Conservative US columnist George F Will is syndicated from the Washington Post to lots of other newspapers and online portals. In a column this week George (belatedly) stumbles upon the news that a Spanish historian has demonstrated that Robert Capa’s famous “falling man”, or “falling soldier” or “death of a Republican” photograph from the Spanish Civil War is probably fake.
of course, news from nowhere (ie: anywhere outside the US) does tend to circulate slowly in the American media, but I can’t believe that George F Will was really just scratching around for a space filler when he happened on the Capa story and decided it would be a good shovel for bashing “leftists” over the head.
His audience certainly caught the dog-whistle implications over at the Houston Chronicle – obviously not a bastion of liberal journalistic values. I would think that a similar audience is probably regularly reading Mr Will’s missives at RealClearPolitics too. where it appeared under the astonishingly original headline A picture can lie. I’m not sure about the Dubuque Telegraph Herald, no comments have been posted there yet.
Anyway, the DTH does provide a link to George’s email, so I’ve sent him a note asking where he got the inspiration from to write this column, how much he gets paid for recycling this stuff and if he actually knows the name of the “Spanish professor” who has worked so hard to debunk the Capa “falling soldier” myth.
But, perhaps he doesn’t care, because the purpose of the column is really for Mr Will to fume at the awful leftists and postmodernists who have been defending Capa’s reputation:
Capa was a man of the left and “Falling Soldier” helped to alarm the world about fascism rampant. But noble purposes do not validate misrepresentations. Richard Whelan, Capa’s biographer, calls it “trivializing” to insist on knowing whether this photo actually shows a soldier mortally wounded. Whelan says “the picture’s greatness actually lies in its symbolic implications, not in its literal accuracy.”

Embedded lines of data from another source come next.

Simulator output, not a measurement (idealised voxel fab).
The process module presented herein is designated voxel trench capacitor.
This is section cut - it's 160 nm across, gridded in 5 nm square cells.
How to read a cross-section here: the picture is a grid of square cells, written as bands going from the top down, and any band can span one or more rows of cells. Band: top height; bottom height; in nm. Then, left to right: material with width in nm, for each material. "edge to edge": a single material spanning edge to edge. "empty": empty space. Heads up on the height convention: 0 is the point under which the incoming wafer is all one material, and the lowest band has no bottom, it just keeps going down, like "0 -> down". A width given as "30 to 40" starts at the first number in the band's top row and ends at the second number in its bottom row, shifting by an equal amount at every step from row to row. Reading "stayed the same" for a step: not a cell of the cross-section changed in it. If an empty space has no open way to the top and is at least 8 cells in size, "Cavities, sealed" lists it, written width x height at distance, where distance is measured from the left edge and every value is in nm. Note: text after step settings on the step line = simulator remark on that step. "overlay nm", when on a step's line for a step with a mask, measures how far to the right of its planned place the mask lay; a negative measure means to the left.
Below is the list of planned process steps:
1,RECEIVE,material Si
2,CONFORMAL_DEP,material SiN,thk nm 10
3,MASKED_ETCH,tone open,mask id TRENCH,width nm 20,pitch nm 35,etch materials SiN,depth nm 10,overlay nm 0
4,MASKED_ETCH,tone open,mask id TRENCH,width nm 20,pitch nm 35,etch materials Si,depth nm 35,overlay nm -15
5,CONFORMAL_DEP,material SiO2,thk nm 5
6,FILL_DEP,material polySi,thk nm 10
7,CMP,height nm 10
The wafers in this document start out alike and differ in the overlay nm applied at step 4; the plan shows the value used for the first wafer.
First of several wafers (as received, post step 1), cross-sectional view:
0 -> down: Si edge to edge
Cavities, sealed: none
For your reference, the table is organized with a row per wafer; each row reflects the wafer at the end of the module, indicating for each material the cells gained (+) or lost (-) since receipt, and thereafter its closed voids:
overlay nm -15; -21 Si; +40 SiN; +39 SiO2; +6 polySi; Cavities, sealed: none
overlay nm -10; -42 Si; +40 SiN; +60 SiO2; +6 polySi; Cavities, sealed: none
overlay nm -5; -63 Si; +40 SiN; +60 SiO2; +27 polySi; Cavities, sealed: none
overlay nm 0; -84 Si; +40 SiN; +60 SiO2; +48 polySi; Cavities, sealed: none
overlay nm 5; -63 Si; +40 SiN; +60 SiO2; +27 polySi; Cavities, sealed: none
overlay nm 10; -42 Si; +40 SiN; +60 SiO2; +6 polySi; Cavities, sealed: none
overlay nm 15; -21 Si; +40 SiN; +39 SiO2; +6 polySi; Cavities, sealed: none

Rubbish. The picture’s greatness evaporates if its veracity is fictitious.
You see, this was a news story four months ago in July when professor Susperregui actually released the details of his study:
At any rate, that’s where it stood until this July, when the ICP gallery show of This Is War! opened in Spain. With that came articles in Spanish newspapers and then British newspapers (summarized on the Web in the States here and on the BBC Web site here), revealing research by José Manuel Susperregui showing the picture was not taken at Cerro Muriano but Espejo, even farther from the front than previously thought. “Capa photographed his soldier at a location where there was no fighting,” the Spanish paper El Periodico said. It “demonstrates that the death was not real.”
I had seen the Capa/Taro exhibition, This Is War! in London and basically outlined the exact same arguments in a blogpost dated 1st November. So Mr Will is a year late on this one. The story was in the New York Times on 17 August this year, and you can read it in The cave of Montesinos.